I’m not sure I have the skills or knowledge to turn this into a decent blog post, but I keep finding myself mulling over these ideas so I figured I’d write them down, trying to clarify my thinking.
During the summer of 2015 I was reading the news about the attempts by various activists to get the Confederate battle flag removed from official government locations, including from in front of the statehouse in South Carolina, where I live. The conversations on social media during that time also frequently included a message along the lines of “check your privilege.”
A Twitter poster whom I generally enjoy reading posted several angry comments, saying that he didn’t want people to yell at him any longer about “privilege” because it was a concept that included no path for taking action. He said that he didn’t mind being told that he needed to treat people more fairly, or stop doing something that caused distress …whatever… but that there seemed to be nothing that he could do about privilege. If we white men are privileged in America just by accident of birth, he said, then there’s nothing he could do to change it. He wasn’t going to stop being male nor white, so everyone should just shut up already…
I knew right away that I disagreed with him, while also sympathizing with him to some extent. After all, being blamed for something you aren’t even aware of benefiting from isn’t much fun for anyone.
My problem was that I couldn’t figure out — any more than he could — what to do with this concept of privilege.
A few days later, it occurred to me that a great use of being aware of social privilege is in checking assumptions for things like… oh… the idea that police treat everyone fairly. I saw posts this summer that were variations of the old “hey, if you don’t like being mistreated by the police, maybe you shouldn’t do any crimes, then the police won’t have an opportunity to mistreat you.” This can only be spoken by someone who has never had to fear that they’ll be pulled over while driving just because of how they look, stopped and searched just because of how they’re dressed while walking through a neighborhood. If you know that privilege exists, then you can, perhaps, pause while reading a news story about someone being arrested and not automatically assume that the person deserved to be arrested. You might start realizing that there are people who ‘do the time,’ even if they haven’t ‘done the crime.’ There is value in this not only in the sense of your being a more discerning consumer of news, but even in a larger sense of perhaps supporting changes to some future legislative efforts to bring about police reforms.
I think that one of the reasons privilege is so hard to think about when you’re a beneficiary of it is that it spoils you, and no one likes to give up comfort. It’s like someone who is sound asleep in a warm bed on a cold night, and their partner steals the blanket. Without even waking up they grab the edge of the blanket and grumpily pull it back into place. Feeling the cold air outside your cocoon is uncomfortable.

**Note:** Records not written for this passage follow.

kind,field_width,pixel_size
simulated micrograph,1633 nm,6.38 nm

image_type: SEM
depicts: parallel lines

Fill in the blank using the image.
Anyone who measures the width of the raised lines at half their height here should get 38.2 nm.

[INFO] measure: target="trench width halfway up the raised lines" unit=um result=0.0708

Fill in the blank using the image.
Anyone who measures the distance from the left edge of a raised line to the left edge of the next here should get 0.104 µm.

Here’s a real-world example. I know mature, responsible adults; upstanding members of their communities; valued employees; parents… who did drugs in their 20s. It would strike them as completely absurd if you tried to explain to them that the world would somehow be a better place if they’d spent the last 20 years in jail for their indiscretions. It’s obvious that punishing them for something that hurt no one would not have helped the world. Their current lives clearly enrich the world, and strengthen the fabric of society. But somehow they manage to ignore the fact that our prisons are chock full of people who committed no worse crime. People who will have no chance to ever turn their lives around, because very few businesses are willing (or even able; it’s often against the law) to hire anyone with a felony conviction. These people don’t see that having an entire underclass of people who can never hope to contribute to society weakens the country. Some of these prisoners didn’t even commit the crimes they are in jail for.
You don’t even want to get me started on the subject of the way that prisons have systematically removed proven programs for educating and reforming prisoners over the last few decades, essentially ensuring the profit structure of the prison industry (all in the name of being tough on crime).
Then, just this morning, several more pieces fell into place in my mind.
I recently listened to a podcast profile of the “father of PR,” Edward Bernays. The podcasters described how Bernays helped create the consumer culture we live in today, but they also touched on his forays into politics, including his involvement in the overthrow of legitimate governments in Latin America. This clicked with a complaint that was popular a few years ago among right-wing columnists; the idea of “historical revisionists” who were re-writing the history of the US and, for that matter, all the history of western civilization. I doubt that any real historian would use the term revisionism, because the practice of history involves (or should involve) going back and checking assumptions, checking the work of other historians, making sure that we try to describe what really happened.
The columnists, of course, were upset because their cherished mental images of glorious, flawless founding fathers were being shown as the figments of imagination that they actually are. Great men and women are never flawless (which is not to say that they were not great).
Where does public relations and marketing come in? All of this hinges on the old idea that history is written by the winners. I’d take it further; I’d say that history, perhaps particularly so in the US, has been written by marketing experts, often in the guise of the writers of heroic stories and songs, but just as often by patriotic textbook authors and newspaper columnists. It’s very easy to buy their product’s authenticity when their stories are providing the warm blanket that reassures you that all is well with your world. That the USA is a glorious bastion of freedom, that your religious leaders are moral paragons, our soldiers clean and upright young patriots, and our police firm- and fair-minded defenders of justice.
This is why the argument by poor, disenfranchised white men — that since they are poor and disenfranchised that they clearly are not privileged — doesn’t hold water. Privilege doesn’t imply that you have all good things in life. It implies that you’re able to continue to believe the comforting stories that you’ve grown up with. That the police only arrest bad people (of, if they make a mistake, our justice system will correct the problem), that our military only serves to protect our shores from evil men, and our leaders have our best interests in mind. I’ll grant you that the fabric of this mythology starts looking more than a little thin when you’re poor.
Becoming aware of the layers of unreality you live behind… in other words, becoming aware of your privilege… won’t, in fact, directly change anything. You can’t stop benefiting from it. But becoming aware of it might help you see through some of the illusions and, if nothing else, help you make decisions based on something closer to reality. Who knows, perhaps you’ll even help someone struggling under an unjust system somewhere.
(First draft dashed off without edits on Dec. 20, 2015… I reserve the right to edit for content (as I learn more), clarity, grammar, wording, or anything else…)
“The history of a nation is, unfortunately, too easily written as the history of its dominant class.”